Part of Speech for Indonesian

Description

This model was imported from Hugging Face and it’s been fine-tuned on indonlu’s POSP dataset for the Indonesian language, leveraging RoBERTa embeddings and RobertaForTokenClassification for POS tagging purposes.

Predicted Entities

PPO, KUA, ADV, PRN, VBI, PAR, VBP, NNP, UNS, VBT, VBL, NNO, ADJ, PRR, PRK, CCN, $$$, ADK, ART, CSN, NUM, SYM, INT, NEG, PRI, VBE

Download Copy S3 URI

How to use

documentAssembler = DocumentAssembler()\
      .setInputCol("text")\
      .setOutputCol("document")

sentenceDetector = SentenceDetectorDLModel.pretrained("sentence_detector_dl", "xx")\
       .setInputCols(["document"])\
       .setOutputCol("sentence")

tokenizer = Tokenizer()\
      .setInputCols(["sentence"])\
      .setOutputCol("token")

tokenClassifier = RoBertaForTokenClassification.pretrained("roberta_token_classifier_pos_tagger", "id"))\
  .setInputCols(["sentence",'token'])\
  .setOutputCol("ner")

ner_converter = NerConverter()\
      .setInputCols(["sentence", "token", "ner"])\
      .setOutputCol("ner_chunk")
      
nlpPipeline = Pipeline(stages=[documentAssembler, sentenceDetector, tokenizer, tokenClassifier, ner_converter])

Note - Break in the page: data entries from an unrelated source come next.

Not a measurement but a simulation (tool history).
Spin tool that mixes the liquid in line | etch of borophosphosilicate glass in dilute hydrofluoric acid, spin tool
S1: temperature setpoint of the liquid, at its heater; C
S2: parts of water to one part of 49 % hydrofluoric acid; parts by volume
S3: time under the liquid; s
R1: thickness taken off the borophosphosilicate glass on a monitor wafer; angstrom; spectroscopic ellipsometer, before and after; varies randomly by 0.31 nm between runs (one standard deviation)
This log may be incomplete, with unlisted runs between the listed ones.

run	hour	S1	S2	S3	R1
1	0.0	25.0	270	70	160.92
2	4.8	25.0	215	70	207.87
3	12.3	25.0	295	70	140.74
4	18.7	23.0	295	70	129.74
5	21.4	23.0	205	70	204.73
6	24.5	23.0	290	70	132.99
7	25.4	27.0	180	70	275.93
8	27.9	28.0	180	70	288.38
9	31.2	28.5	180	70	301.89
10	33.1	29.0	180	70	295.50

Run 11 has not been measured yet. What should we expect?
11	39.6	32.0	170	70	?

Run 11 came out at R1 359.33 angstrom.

empty_data = spark.createDataFrame([[""]]).toDF("text")

model = nlpPipeline.fit(empty_data)
text = """Budi sedang pergi ke pasar."""
result = model.transform(spark.createDataFrame([[text]]).toDF("text"))
val documentAssembler = DocumentAssembler()
      .setInputCol("text")
      .setOutputCol("document")

val sentenceDetector = SentenceDetectorDLModel.pretrained("sentence_detector_dl", "xx")
       .setInputCols(Array("document"))
       .setOutputCol("sentence")

val tokenizer = Tokenizer()
      .setInputCols(Array("sentence"))
      .setOutputCol("token")

val tokenClassifier = RoBertaForTokenClassification.pretrained("roberta_token_classifier_pos_tagger", "id"))
  .setInputCols(Array("sentence","token"))
  .setOutputCol("ner")

ner_converter = NerConverter()
      .setInputCols(Array("sentence", "token", "ner"))
      .setOutputCol("ner_chunk")
      
val pipeline = new Pipeline().setStages(Array(documentAssembler, sentenceDetector, tokenizer, tokenClassifier, ner_converter))

val example = Seq.empty["Budi sedang pergi ke pasar."].toDS.toDF("text")

val result = pipeline.fit(example).transform(example)
import nlu
nlu.load("id.ner.pos").predict("""Budi sedang pergi ke pasar.""")

Results

+------+---------+
|chunk |ner_label|
+------+---------+
|Budi  |NNO      |
|sedang|ADK      |
|pergi |VBI      |
|ke    |PPO      |
|pasar |NNO      |
|.     |SYM      |
+------+---------+

Model Information

Model Name: roberta_token_classifier_pos_tagger
Compatibility: Spark NLP 3.3.4+
License: Open Source
Edition: Official
Input Labels: [sentence, token]
Output Labels: [ner]
Language: id
Size: 466.2 MB
Case sensitive: true
Max sentense length: 256

Data Source

https://huggingface.co/w11wo/indonesian-roberta-base-posp-tagger

Benchmarking

   label      score
      f1     0.8893
Accuracy     0.9399